Symlinking Python (3) Interpreters
PEP 405 introduced a pyvenv.cfg file, useful for creating lightweight virtual environments without the hacks done by virtualenv historically. Doing so is much, much faster as well, since now creation of a virtual environment is essentially just creating 2 files (one file and a symlink).
It also though changed the behavior of symlinking a Python interpreter binary. Specifically, if you do:
ln -s /a/python3 /some/other/directory/
then /some/other/directory/python is seen as an entirely different virtual environment. It will have entirely different site-packages (i.e. will not see packages installed to the original interpreter).
Full reproducer:
$ python3.8 -m venv venv && \ venv/bin/python -m pip install --quiet attrs && \ echo 'in-place' && \ venv/bin/python -c 'import attr' && \ echo 'succeeded' && \ ln -s venv/bin/python ./symlink && \ echo 'symlink:' && \ ./symlink -c 'import attr'; rm -rf venv symlink
It’s unclear to me why this behavior is desireable — to me, it seems a lot more reasonable for the presence of a pyvenv.cfg file to trigger the virtual environment behavior, not merely creating a symlink. I.e., the behavior I would have expected is:
- on startup of a Python interpreter, look for a pyvenv.cfg next to the absolute path of sys.argv[0]

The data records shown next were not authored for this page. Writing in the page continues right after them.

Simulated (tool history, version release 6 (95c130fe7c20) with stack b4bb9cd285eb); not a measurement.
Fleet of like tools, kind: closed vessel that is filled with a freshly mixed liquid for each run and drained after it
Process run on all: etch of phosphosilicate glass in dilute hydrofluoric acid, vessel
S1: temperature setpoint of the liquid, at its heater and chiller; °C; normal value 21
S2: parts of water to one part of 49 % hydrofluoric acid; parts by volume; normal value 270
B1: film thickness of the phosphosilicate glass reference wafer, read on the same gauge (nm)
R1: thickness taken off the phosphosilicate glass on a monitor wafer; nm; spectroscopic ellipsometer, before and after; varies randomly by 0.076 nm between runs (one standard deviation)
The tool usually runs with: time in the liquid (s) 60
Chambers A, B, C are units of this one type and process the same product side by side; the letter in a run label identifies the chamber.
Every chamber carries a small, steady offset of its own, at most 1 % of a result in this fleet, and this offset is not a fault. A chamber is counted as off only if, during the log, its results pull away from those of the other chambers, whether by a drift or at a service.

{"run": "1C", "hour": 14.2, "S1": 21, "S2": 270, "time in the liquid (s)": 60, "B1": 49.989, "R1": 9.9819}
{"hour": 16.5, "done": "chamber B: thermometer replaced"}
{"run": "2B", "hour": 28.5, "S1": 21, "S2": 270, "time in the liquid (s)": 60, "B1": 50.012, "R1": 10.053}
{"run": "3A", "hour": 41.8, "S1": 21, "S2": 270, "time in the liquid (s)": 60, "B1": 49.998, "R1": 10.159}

- if you find it, this is a virtual environment, read and process it
- otherwise, if sys.argv[0] is a symlink, readlink it and re-check for a pyvenv.cfg (following the behavior above) or otherwise terminating once a non-symlink is reached. But sys.argv[0] alone being a symlink does not change the isolation or behavior of the linked interpreter.
I’m not sure I have enough energy to investigate whether the above was considered and/or has some critical issue I don’t see, but the current behavior is quite surprising (something I only notice now given that virtualenv just adopted it as of virtualenv>=20).
If you know why the above was chosen, or want to argue it’s better, let me know :)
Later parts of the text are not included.